The Backstretch moves focus from bar to food

By Sara Hollabaugh, Online Editor

Known to many as “The Stretch,” a staple in Delaware since 1990, The Backstretch has rebranded from just a bar to The Backstretch Kitchen and Drinks.

Owned by Joanne Meyer and her son Kyle Meyer ‘02, an OWU alum, The Backstretch is populated daily with OWU students and local customers.

According to their website, the Meyer family understood that frequent customers using the space for a quick drink at the bar also wanted food.

Though The Backstretch is limited on space, they installed a full-service kitchen over two years ago, allowing the bar to provide a full and seasonal food menu.

Since the kitchen has been installed, The Backstretch has rebranded their logo and updated their website.

“This was just a natural progression,” Meyer said. “The food business has really taken off and so it was a natural evolution to update the 20-year-old logo to incorporate all aspects of the business.”

As for future changes, Meyer said there is always room to improve.

“Last year, we also had been focusing on the outside: updating, painting and installing the patio,” Meyer said. “This year’s plans are for updating and doing some things to the inside of the premises.”

Meyer said they have received positive feedback on their efforts to update The Backstretch.

Photo via thebackstretchbar.com
Photo via thebackstretchbar.com

“It has been overwhelmingly positive,” Meyer said. “Everyone has agreed the progression of updates and changes we have made in the past couple of years has been great.”

“We have had alums in and they have all liked the new logo and the food,” Meyer said.

OWU senior Cait Burton-Dooley said she thinks the rebranding is strange for students.

“The Stretch has always been a bit seedy and knowing that it’s been cleaned up feels a little like we’re losing some-
thing,” Burton-Dooley said.

However, Burton-Dooley said the changes will not stop her from going.

“I’ll still go because their food is good and their drinks are bomb,” Burton-Dooley said. “It’ll just take a little getting used to.”

In addition to The Backstretch changes being different for students, the list of restaurants allowing students to use their OWU meal points has been updated for the semester.

After changing the card reading system last fall, Nancy Tumeo from the card office announced the seven restaurants returning this spring are Hamburger Inn, Home Slices Bakery & Café, Domino’s, Opa Grill & Tavern, J. Gumbo’s Delaware, Subway and Victor’s Tacos.

This list leaves out El Vaqueros, typically on the off-campus dining program, due to technical difficulties with the card reading system, according to Tumeo.

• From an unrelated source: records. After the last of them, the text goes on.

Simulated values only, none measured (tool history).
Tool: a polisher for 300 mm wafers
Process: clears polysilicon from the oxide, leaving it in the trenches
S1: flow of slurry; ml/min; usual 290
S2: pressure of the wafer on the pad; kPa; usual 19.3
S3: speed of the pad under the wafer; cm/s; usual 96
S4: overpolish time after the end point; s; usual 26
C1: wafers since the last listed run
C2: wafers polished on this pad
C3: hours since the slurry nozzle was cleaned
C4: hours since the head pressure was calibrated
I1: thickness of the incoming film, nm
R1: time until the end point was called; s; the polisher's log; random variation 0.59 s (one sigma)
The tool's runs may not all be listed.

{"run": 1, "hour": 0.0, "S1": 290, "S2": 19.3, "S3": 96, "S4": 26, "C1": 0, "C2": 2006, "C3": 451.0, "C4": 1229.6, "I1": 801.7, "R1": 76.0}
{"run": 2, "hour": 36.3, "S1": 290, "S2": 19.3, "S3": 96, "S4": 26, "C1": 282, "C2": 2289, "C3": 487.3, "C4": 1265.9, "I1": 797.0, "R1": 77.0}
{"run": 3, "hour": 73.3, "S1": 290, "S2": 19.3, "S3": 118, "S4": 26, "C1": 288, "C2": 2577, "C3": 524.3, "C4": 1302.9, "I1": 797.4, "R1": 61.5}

As for The Backstretch, Meyer said they would not be opposed to joining the program, but do not know what it entails.

“We have talked about it in the past, but haven’t had the time to get with OWU to learn about the system,” Meyer said.

50-Day Club takes off

David Fradkin, Transcript Correspondent

It is finally spring where the weather is getting warmer and the school year is winding down. It is also that time of the year when Backstretch Bar hosts its annual 50-Day Club event.

This year is the 13th annual 50-Day Club where 57 people signed up to participate. The deadline to sign up was March 21.

The even is open to Ohio Wesleyan students, Backstretch employees and Delaware residents.

Every day, participants are required to spend at least 30 minutes at the bar and order two beverages during each visit for 50 consecutive days. But participants are granted three excuses that must be requested and approved before missing a day.

The event began 13 years ago when two employees, who were also OWU students at the time, created a competition between each other to see how many days they could attend in a row.

The competition lasted 23 days until they were both unable to attend.  The bar owner, Joanne Meyers, thought it would be a great way to count down the days until graduation.

She said there are roughly 50 days left of school after spring break, which is when senioritis really kicks in. It has been a tradition ever since.

“A lot of what we stress and what we really promote is kind of developing like a little family unit,” Meye’s said. “It builds a very nice little community of people that you probably wouldn’t have been involved with.”

There are also more interactive activities that are optional such as the elite club.

The elite club is designed for dedicated participants. All participants are given Sundays off as a day of rest. But elite members are required to attend for 50 consecutive days, which includes Sundays anytime between noon and 2 p.m.

There are also team competitions on Wednesday nights for around two hours. For this optional activity, students are randomly divided into groups. Since employees and town’s people make up a smaller portion of the group, they are equally allocated in groups.

The groups compete in these weekly activities which vary each week. At the end, the winning team members get to sign and add some decoration to the winning trophy.

Senior Bridget McQuaide said she is excited to participate in the event for her first time.

“I think that 50-Day Club is a really good way to give seniors an opportunity to do something fun together everyday up until graduation,” McQuaide said. “It’s definitely something that you have to dedicate yourself to, but it’s a really awesome experience where you get time everyday to make more memories with friends and maybe even people you haven’t talked to since freshman year.”